Williams says his goal in the book is to draw attention to something that has long been missed: that the West’s canonical political thinkers, not just its lowly workers, have been persistent critics of accumulated wealth. While he starts with Plato and the New Testament, it is his discussion of Rousseau, Marx, and John Stuart Mill that helps Williams register the continuities and changes in reasoning about economic inequality. Plato may have been committed to notions of natural difference, but he was also anxious, Williams observes, about the consequences of too much money concentrated in too few hands and the threats posed by too much poverty to political stability. Rousseau vividly stressed the political costs of economic inequality—especially wealth passed from generation to generation, which established a permanent form of privilege. Even to Plato, it was obvious that envy, if allowed to become supercharged, would fuel a dangerous unrest. But for Rousseau, the dangers went further: The economic inequality of the 18th century’s new era of commerce and opulence also threatened other forms of equality.
Like McMahon, Williams discusses Marx at length in his study. It might still surprise some that Marx made so little of equality—certainly when compared with Rousseau, let alone Gracchus Babeuf, who is often credited as the first communist and called for a “conspiracy of equals” to rescue the French Revolution’s ideals. As McMahon observes, the word “equality” appears just once in The Communist Manifesto, and in a derogatory way. Whereas Rousseau focused constantly on economic inequality as an enormous problem of modern commercial societies, Marx did not. Rather, his concern was unfreedom, especially the alienation of our powers to others in an extractive labor process over which workers have no control.
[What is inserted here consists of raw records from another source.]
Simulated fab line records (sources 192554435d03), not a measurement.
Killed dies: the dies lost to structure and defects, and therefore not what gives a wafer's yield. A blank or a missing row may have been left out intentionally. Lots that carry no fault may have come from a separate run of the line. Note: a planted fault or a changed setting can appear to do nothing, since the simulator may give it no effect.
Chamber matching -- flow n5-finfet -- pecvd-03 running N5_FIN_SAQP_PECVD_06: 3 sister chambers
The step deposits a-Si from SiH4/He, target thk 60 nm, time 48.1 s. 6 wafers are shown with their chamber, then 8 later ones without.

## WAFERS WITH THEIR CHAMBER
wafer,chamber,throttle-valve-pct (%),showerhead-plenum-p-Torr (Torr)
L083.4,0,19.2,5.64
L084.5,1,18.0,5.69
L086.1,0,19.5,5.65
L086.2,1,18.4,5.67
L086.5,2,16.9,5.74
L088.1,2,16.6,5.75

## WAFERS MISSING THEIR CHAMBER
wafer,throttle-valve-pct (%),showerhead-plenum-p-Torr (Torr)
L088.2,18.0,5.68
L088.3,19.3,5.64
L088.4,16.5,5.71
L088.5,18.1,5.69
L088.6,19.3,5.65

Williams concedes that freedom is Marx’s preeminent goal, but he also suggests that “Marx’s concern with the problem of extreme economic inequality is a powerful animating principle underlying his critical and constructive political philosophy.” Fair enough: As the contemporary analyst of global inequality Branko Milanović discusses in his own recent survey of modern economists, Visions of Inequality, the North Atlantic of Marx’s era saw a greater and greater disparity in wealth—with the top 1 percent owning 60 percent of wealth in the United Kingdom, for example—and it is natural that economic inequality would serve as a backdrop for his thinking. But this makes it only more important that Marx considered inequality a problem not in itself but because it signaled and symbolized unfreedom: An unequal society is likely to be an unfree one too. But ultimately, for Marx, exploitation—not inequality—is the worst thing that humans can do to one another.